Algorithmic Auditing Gains Traction in Cross Border Compliance Frameworks, says Lovelyn Ekpedo

By Korede Omololu-David

All over the world, across boardrooms, algorithmic auditing is quietly reshaping how companies manage cross-border compliance. At the center of this shift is financial technology and audit specialist Lovelyn Ekpedo, whose work helps firms turn complex regulations into clear, testable rules that machines can read.

Ekpedo explains that traditional audits often come in long after the damage is done. By contrast, algorithmic auditing embeds controls into the daily flow of transactions. Every payment, every invoice and every journal entry is checked in real time against tax, sanctions and reporting rules.

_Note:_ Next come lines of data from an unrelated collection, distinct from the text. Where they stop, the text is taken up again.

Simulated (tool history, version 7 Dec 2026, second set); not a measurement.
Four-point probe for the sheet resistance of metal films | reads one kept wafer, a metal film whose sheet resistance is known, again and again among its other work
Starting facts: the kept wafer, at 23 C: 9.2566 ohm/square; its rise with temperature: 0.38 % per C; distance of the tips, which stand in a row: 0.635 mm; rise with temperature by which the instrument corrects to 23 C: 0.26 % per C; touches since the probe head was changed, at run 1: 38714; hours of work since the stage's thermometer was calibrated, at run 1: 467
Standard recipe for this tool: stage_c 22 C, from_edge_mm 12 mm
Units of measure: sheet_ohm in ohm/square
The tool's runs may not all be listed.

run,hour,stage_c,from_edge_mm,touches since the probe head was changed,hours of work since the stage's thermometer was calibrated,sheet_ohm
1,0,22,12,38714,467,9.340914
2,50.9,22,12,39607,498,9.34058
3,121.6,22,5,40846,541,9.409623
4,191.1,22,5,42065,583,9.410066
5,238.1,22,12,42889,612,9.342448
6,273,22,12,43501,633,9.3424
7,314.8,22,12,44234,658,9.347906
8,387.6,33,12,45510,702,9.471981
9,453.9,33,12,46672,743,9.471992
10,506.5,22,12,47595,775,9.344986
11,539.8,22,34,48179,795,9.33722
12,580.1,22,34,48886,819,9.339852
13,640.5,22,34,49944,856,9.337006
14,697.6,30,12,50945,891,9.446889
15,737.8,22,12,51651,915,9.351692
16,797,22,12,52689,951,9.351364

“Algorithmic auditing does not replace professional judgment,” Lovelyn Ekpedo said. “It gives auditors cleaner data, better alerts and a faster way to focus on the exceptions that truly matter.”

For multinational businesses operating in several jurisdictions, the cost of getting compliance wrong can be immense. Fines, restatements and reputational damage hit both earnings and investor trust. Ekpedo designs frameworks that allow finance teams to map legal requirements into machine readable logic and link those rules to enterprise systems.

When implemented properly, this approach reduces manual reconciliations, strengthens internal controls and gives regulators more confidence in the numbers presented. It also frees accountants from low value ticking and tying so they can spend more time on analysis and scenario testing.

“Good algorithmic controls are like a second set of expert eyes that never sleep,” Ekpedo noted. “They help finance leaders prove that their statements are not only accurate today but repeatable and defensible over time.”

As cross border data exchange agreements expand, regulators are increasingly able to compare filings across countries. That makes consistency and traceability essential. With specialists like Ekpedo shaping the field, algorithmic auditing is moving from experimental pilot to standard practice, giving finance, audit and accounting teams a more reliable foundation for global operations.